Prelim Cometd WebSocket Benchmarks

I have done some very rough preliminary benchmarks on the latest cometd-2.4.0-SNAPSHOT with the latest Jetty-7.5.0-SNAPSHOT and the results are rather impressive.  The features that these two releases have added are:

• Optimised Jetty NIO with latest JVMs and JITs considered.
• Latest websocket draft implemented and optimised.
• Websocket client implemented.
• Jackson JSON parser/generator used for cometd
• Websocket cometd transport for the server improved.
• Websocket cometd transport for the bayeux client implemented.

The benchmarks that I’ve done have all been on my notebook using the localhost network, which is not the most realistic of environments, but it still does tell us a lot about the raw performance of the cometd/jetty.  Specifically:

• Both the server and the client are running on the same machine, so they are effectively sharing the 8 CPUs available.   The client typically takes 3x more CPU than the server (for the same load), so this is kind of like running the server on a dual core and the client on a 6 core machine.
• The local network has very high throughput which would only be matched by gigabit networks.  It also has practically no latency, which is unlike any real network.  The long polling transport is more dependent on good network latency than the websocket transport, so the true comparison between these transports will need testing on a real network.

The Test

The cometd load test is a simulated chat application.  For this test I tried long-polling and websocket transports for 100, 1000 and 10,000 clients that were each logged into 10 randomly selected chat rooms from a total of 100 rooms.   The messages sent were all 50 characters long and were published in batches of 10 messages at once, each to randomly selected rooms.  There was a pause between batches that was adjusted to find a good throughput that didn’t have bad latency.  However little effort was put into finding the optimal settings to maximise throughput.

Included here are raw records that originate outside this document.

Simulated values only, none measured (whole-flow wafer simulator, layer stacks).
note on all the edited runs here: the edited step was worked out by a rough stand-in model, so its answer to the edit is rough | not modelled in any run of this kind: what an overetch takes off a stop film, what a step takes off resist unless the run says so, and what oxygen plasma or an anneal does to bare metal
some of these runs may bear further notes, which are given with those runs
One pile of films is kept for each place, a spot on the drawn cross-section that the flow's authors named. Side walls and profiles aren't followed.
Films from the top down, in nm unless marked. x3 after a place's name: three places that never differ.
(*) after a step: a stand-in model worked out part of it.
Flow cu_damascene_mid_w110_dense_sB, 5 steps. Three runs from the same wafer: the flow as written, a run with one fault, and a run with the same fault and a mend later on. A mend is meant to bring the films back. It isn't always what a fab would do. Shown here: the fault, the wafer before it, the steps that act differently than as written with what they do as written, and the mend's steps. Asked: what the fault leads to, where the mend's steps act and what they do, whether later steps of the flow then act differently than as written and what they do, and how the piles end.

The runs were all done on JVM’s that had been warmed up, but the runs were moderately short (approx 30s), so steady state was not guaranteed and the margin of error on these numbers will be pretty high.  However, I also did a long run test at one setting just to make sure that steady state can be achieved.

The Results

The bubble chart above plots messages per second against number of clients for both long-polling and websocket transports.   The size of the bubble is the maximal latency of the test, with the smallest bubble being 109ms and the largest is 646ms.  Observations from the results are:

• Regardless of transport we achieved 100’s of 1000’s messages per second!  These are great numbers and show that we can cycle the cometd infrastructure at high rates.
• The long-polling throughput is probably a over reported because there are many messages being queued into each HTTP response.   The most HTTP responses I saw was 22,000 responses per second, so for many application it will be the HTTP rate that limits the throughput rather than the cometd rate.  However the websocket throughput did not benefit from any such batching.
• The maximal latency for all websocket measurements was significantly better than long polling, with all websocket messages being delivered in < 200ms and the average was < 1ms.
• The websocket throughput increased with connections, which probably indicates that at low numbers of connections we were not generating a maximal load.

A Long Run

The throughput tests above need to be redone on a real network and longer runs. However I did do one long run ( 3 hours) of 1,000,013,657 messages at 93,856/sec. T results suggest no immediate problems with long runs. Neither the client nor the server needed to do a old generation collection and all young generation collections took on average only 12ms.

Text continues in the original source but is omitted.